As a result, both community and economic stakeholders demand that critical infrastructure owners be forward-thinking with planning and implementation to ensure asset reliability in future events. Aligning the objectives of climate change, greenhouse gas (GHG) emissions and the state of the energy business will be an essential challenge for the US.
“The consumer is too accustomed to cheap and reliable energy infrastructure and electricity production, and this has been taken for granted,” said Dr. Barteau. “With aging refineries, electrical power plants and transmission lines, significant investments are overdue and limitations are currently felt. Refining capacity is one bottleneck in gasoline and diesel supplies, and there are no immediate remedies for their non-elastic capacity and processing rates.”
“Limitations on capacity are routinely felt during turnarounds typically scheduled during spring and fall for switching product distributions (e.g., summer vs. winter gasoline formulations; increased heating oil production) and major maintenance activities,” continued Dr. Barteau. “Global oil supplies are down 10% and yet the swings in prices have been tremendous with over-projected pricing in the markets.”
The 2021 refining capacity for the US shows a loss of 1 million barrels per day of crude processing compared to 2019. This is a significant factor in price increases of gasoline and other fuels. However, there are no shortages in gasoline supplies, so the market pricing has many influences (1) (2).
Refining Capacity Limitations and Lack of Investment Can Lead to Loss of Resilience
Investors and owners of petroleum refineries have not consistently been willing to pay for resilience. Aging facilities require significant investment to maintain them at high reliability levels. “In some cases, the deep-pocket original owners of refining facilities are no longer responsible for maintaining these assets,” notes Dr. Barteau. Some refineries have been sold twice in recent years, which can lead to potential impacts on reliability (3).
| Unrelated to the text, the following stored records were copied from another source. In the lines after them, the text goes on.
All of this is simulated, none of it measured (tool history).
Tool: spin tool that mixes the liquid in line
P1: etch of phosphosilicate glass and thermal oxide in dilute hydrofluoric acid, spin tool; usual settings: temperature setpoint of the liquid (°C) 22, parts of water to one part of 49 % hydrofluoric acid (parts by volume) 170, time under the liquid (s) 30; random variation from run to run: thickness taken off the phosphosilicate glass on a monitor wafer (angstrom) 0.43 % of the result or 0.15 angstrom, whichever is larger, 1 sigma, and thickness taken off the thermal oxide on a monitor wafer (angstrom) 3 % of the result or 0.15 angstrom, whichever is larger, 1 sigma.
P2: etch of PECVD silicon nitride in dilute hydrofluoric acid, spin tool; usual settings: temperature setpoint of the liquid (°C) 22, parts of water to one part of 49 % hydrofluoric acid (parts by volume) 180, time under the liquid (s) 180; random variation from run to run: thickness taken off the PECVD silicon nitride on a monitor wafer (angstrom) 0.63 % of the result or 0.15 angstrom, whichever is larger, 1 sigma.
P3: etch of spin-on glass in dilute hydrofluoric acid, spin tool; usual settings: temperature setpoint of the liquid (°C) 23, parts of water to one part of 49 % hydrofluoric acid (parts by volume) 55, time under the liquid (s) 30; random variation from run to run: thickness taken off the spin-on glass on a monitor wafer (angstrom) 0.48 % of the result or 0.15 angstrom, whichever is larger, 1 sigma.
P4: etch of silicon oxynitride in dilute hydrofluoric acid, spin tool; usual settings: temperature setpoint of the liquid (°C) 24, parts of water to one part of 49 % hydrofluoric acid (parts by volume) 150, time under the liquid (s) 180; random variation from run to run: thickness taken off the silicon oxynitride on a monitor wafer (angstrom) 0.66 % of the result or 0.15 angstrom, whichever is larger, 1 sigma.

Refinery capacity is evolving with pluses and minuses. Refineries have been idled in recent years and some are in the process of conversion to biodiesel production with significant reductions in output. Initially, refineries planning to produce biodiesel will produce less than half the amount of historical diesel and zero production of gasoline and other non-fuel related products such as asphalt and chemical feedstocks. Production of biodiesel is expected to grow as the industry grows more familiar with the technology (4). Three of the largest refiners in the US are currently working on capital projects that will partially offset the effect of recent closures by late 2023 or early 2024 (5). Additional global refining capacity is under construction, but it will also come online in late 2023 (6).
“With 20 years needed to turn over the fleet of US vehicles to alternative energies, gasoline supplies will continue to be important to the US economy. When gasoline prices are low, experience shows that consumers tend to purchase vehicles with poorer fuel economy. This occurs even when the lifetime of the vehicle exceeds the typical duration of low fuel prices. In other words, consumers make decisions with long-term effects based on short-term prices. Conversely, higher gasoline prices in the future may help drive improvements in vehicle performance and the transition to electric vehicles,” says Dr. Barteau. Simultaneously, the US infrastructure of electrical power and transmission needs to be significantly expanded to meet the rising demands of electrification.
“Sustained oil supplies are important and so are increasing renewables. The political football games that are played over issues such as drilling rights or transmission expansions for electricity and oil and gas pipelines can impact long term progress but may have limited effects in addressing short-term fluctuations that often intensify the debate. For example, decisions made by the current administration regarding pipelines and drilling have not contributed measurably to current high oil prices, nor could such policy changes mitigate them in the near future,” says Dr. Barteau. “However, while we still need investments in the infrastructure of fossil fuels (valuing the need for petrochemical products), operating lifetimes may be less than in the past because of need to significantly reduce GHG emissions over a shorter timeframe.”
Carbon pricing in the form of a tax on carbon has been proposed by several in the oil industry, as have traditional “cap and trade” measures for carbon dioxide and other GHGs (e.g., methane) as analogous to those currently implemented with nitrogen oxides. “This incentivizes new initiatives as well as market-based solutions,” concludes Dr. Barteau.
In conclusion, the petroleum refining industry is a keystone infrastructure for the US economy. Its resilience in the face of increasing political pressure for the US to make progress with climate change initiatives presents challenges in policy and public understanding.